If you didn't watch Flowers in the Attic on Lifetime last night because you were watching the SAG awards, or because you simply had better things to do, don't worry, we've got you covered. The movie, which already has a sequel in the works is based off V.C. Andrews' controversial book about, let's just get it all on the table, incest. The book was turned into a film in 1987, but left out that very important plot point which is basically the entire theme of the novel. Lifetime wins in their remake for sticking closer to the book and honoring the author's original and twisted intentions of having the brother and the sister fall in love with each other. The channel is sure to catch some flack for showing the brother-sister pairing, but also this is 2014, so maybe not. In any case, here are the valuable lessons the Flowers in the Attic movie has taught us:
1. FAMILIES WHOSE NAMES ALL START WITH THE SAME LETTER ARE BOUND TO BE A LITTLE MESSED UP
If families like the Kardashians or the Duggars have shown us anything, it's that weird stuff goes down when everyone's names start with a similar letter. Those families picked "K" and "J" respectively, and this film was brought to you by the letter "C" for Corrine, Cathy, Christopher, Cory, and Carrie. While the Kardashians struggle with the terribleness that is being famous for next-to-no reason and the Duggars struggle with their desire to procreate like rabbits, the Dollanganger/Foxworths struggle with family ties. Corrine, the mom, played by Heather Graham, tries to poison her children, and Cathy (Mad Men's Kiernan Shipka) and Christopher (Mason Dye) can't keep their sibling hands to themselves. This movie has taught me not to follow in their footsteps and to give my children vastly unique names lest I accidentally start a cult.

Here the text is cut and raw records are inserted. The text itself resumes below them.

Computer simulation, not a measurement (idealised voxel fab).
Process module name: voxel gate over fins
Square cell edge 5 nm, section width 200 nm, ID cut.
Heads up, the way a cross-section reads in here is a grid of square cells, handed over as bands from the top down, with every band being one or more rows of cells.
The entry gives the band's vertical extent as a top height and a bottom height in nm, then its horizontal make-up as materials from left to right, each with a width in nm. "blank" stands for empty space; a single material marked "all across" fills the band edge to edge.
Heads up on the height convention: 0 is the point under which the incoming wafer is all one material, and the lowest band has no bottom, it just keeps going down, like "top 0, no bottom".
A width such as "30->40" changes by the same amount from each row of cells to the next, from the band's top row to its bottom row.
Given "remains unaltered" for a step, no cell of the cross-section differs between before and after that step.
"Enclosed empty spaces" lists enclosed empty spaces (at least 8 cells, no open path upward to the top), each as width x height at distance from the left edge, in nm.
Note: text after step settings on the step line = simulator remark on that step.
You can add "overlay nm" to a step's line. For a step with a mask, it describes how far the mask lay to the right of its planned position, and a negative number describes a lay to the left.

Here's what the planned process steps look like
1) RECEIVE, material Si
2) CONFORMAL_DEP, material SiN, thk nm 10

2. NOTHING CAN GO WELL WHEN IT'S REVEALED THAT YOUR MOM HAS BEEN LYING TO YOU
About ten minutes into the movie Corrine drops the truth bomb that her children aren't who they think they are. "And one more thing," she announces. "Your name's not Dollanganger, it's Foxworth." She says this all very cheerfully, despite the fact that she's essentially telling her children, "And one more thing, your entire life has been a lie, hope you're okay with it yaayy!" Of course it takes her a little longer to reveal that they're the children of an incestuous relationship between her and her half-uncle. Word to the wise, if your mom tells you some deep lie about your family and it's not a fun one like in Princess Diaries, probably some bad stuff is gonna go down.
3. YOU CAN BLAME YOUR FAMILY FOR YOUR PROBLEMS
Cathy and Christopher struggle through much of the movie as they grow into adults with sexual desires whilst locked in an attic with no one but each other. Eventually they give in to those desires and sleep together. In the book Christopher rapes Cathy, but that's been airbrushed in the Lifetime movie and now it's totes consensual even if it is really weird. But they can't help their love for one another; their mom and dad were related, so incest runs in the family.
4. IF YOU DON'T WANT YOUR GRANDCHILDREN TO HAVE SEX STOP TALKING ABOUT IT
The creepy grandmother takes just about every chance she gets to remind Cathy and Christopher not to be "wicked" with each other. She has met them for all of seven seconds before firmly saying they are not to share a bed. At this point neither of them have had any incestuous thoughts about one another but the next six times the grandmother reminds them not to look at one another or not to let Christopher "use" Cathy probably started to at least put that thought into their heads as a possibility.
5. NO MATTER WHAT LIFETIME DOES, PEOPLE ARE GONNA HATE IT
Having seen some of the movies on Lifetime (Craigslist Killer, anyone?) I feel confident saying that Flowers in the Attic was actually good. I liked the acting. I thought Heather Graham nailed the vacant, vapid mother. Whether this was because she's a bad actress or she was really getting into character doesn't matter, her portrayal of Corrine was on point. And maybe it was because I watched the movie at midnight in the dark, but I was definitely a little scared when it ended. Since the movie is supposed to be a thriller, I think it did its job. Also it taught what I think is the most laudable lesson yet:
6. IT MADE PEOPLE WANT TO READ
Say what you want, but anything that encourages people to read is A+ in my book. (Haha, reading pun.)
So for that I think Flowers in the Attic was a success. Are you excited for the sequel, Petals on the Wind? It's supposed to be twice as depressing, which is Lifetime's forte, so I think it's safe to say they'll handle it well.